Galileo Galilei, an opera in ten scenes, played without interruption, lasts about 93 minutes. The libretto was prepared by famed director Mary Zimmerman in collaboration with Philip Glass and Arnold Weinstein.
This synopsis is from Glass' webpage. "Drawing from letters of Galileo and his family, and various other documents, this opera retrospectively journeys through Galileo's life. Opening with [the astronomer] as an old, blind man, after the trial and Inquisition for his heresy, it explores his religiosity as well as his break with the church, and expands into the greater oscillating relationship of science to both religion and art, reaching its end with Galileo – as an infant – watching an opera by his father."*
Key to the success of this UNCG production of the opera is the very effective and imaginative unit set designed by Randall McMullen, made all the more dazzling by lighting designer Ken White. Part of the stage projects over about half of the orchestra pit. The back stage has a semicircular unit with open spaces within it and with a broad walkway across its top. Anchored firmly in the center of the effectively circular performing space is a stair that is readily moveable and constantly rotates, allowing the fluid movements of the singers. The active blocking by stage director David Holley keeps the opera, so much derived from documents, from being static. Besides a constant shifting of the lighting, the back of the stage and much of the hall's ceiling are covered with projected lights representing stars. The rich, evocative period costumes, designed by Trent Pcenicni, an experienced theatre hand and currently an undergraduate at UNCG, are excellent.
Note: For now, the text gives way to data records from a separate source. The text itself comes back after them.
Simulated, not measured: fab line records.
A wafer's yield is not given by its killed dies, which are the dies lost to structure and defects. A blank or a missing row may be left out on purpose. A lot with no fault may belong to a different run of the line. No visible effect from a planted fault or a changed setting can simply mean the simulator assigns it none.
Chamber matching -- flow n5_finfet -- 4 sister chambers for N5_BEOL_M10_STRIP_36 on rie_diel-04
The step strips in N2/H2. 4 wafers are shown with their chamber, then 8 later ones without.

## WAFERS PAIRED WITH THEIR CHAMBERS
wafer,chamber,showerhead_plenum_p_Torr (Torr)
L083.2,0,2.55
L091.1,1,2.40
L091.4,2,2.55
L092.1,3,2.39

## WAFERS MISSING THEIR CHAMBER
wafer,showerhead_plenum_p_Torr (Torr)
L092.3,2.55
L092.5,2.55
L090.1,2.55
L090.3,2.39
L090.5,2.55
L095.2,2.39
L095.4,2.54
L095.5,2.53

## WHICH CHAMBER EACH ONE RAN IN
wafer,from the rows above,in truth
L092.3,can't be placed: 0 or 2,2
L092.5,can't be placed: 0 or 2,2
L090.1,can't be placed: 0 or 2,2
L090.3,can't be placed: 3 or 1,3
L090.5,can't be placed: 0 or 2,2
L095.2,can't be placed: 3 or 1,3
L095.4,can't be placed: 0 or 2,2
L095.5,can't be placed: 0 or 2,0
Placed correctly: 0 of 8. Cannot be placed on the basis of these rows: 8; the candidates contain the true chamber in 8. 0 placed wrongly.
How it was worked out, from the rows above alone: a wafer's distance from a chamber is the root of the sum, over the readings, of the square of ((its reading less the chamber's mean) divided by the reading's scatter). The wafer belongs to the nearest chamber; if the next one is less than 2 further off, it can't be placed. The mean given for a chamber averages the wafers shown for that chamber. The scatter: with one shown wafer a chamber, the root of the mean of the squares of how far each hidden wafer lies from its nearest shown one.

Glass' score calls for two sopranos, one mezzo-soprano, a countertenor, a tenor, a bass-baritone, and three baritones. Holley's fine all-round cast of some dozen student singers involved some doubling and tripling of roles.
The role of Galileo is divided between two singers. Tenor Derek Jackenheimer as the aged Galileo sang with firm and even voice and projected with excellent diction. He conveyed the weight of the astronomer's emotional turmoil superbly from scenes 1-4. In scenes 6-9, the young Galileo was ably sung by baritone Derek Gracy. The non-verbal role of Galileo, as a child, was ably acted by first grader Evan Reich.
Soprano Adrienne Leggett sang the prominent role of Maria Celeste, Galileo's youngest daughter, as well as the brief role of Merope, the daughter of Oenopian, in scene 10, an opera based upon Greek mythology by Galileo's father, Vincenzo Galilei. Her voice was very brightly focused for the high tessitura of the role of Mary Celeste, most extensively in Scene 3, "Pears," dramatizing her letters to her father from a convent over several years.
The important role of Cardinal Barberini, the friend of the young Galileo, who, as Pope Urban VIII, failed him during the Inquisition, was sung by bass-baritone Deon'te Goodman. His solid and well projected voice has a fine tone. He also sang the role of Simplicio in Scene 5, the "Dialogue Concerning the Two Chief Systems of the World." This excerpt from Galileo's book led to his trial when his enemies convinced Pope Urban VIII that he was represented by Simplicio. The other two roles in this scene are Sagredo, sung by soprano Lydia Pion, and Salviati, sung by baritone Derek Gracy. Pion's warm tone was also welcome as Eos, the goddess of dawn, in the final scene.
Scene 6, "Inclined Plane," is the most problematic. No supertitles were used in this complicated reconstruction of one of Galileo's most important experiments, the measurement of the falling of different weights along an inclined plane utilizing one banister of the ubiquitous stairs. It is doubtful how much of the complex dialogue could be followed by non-physicists!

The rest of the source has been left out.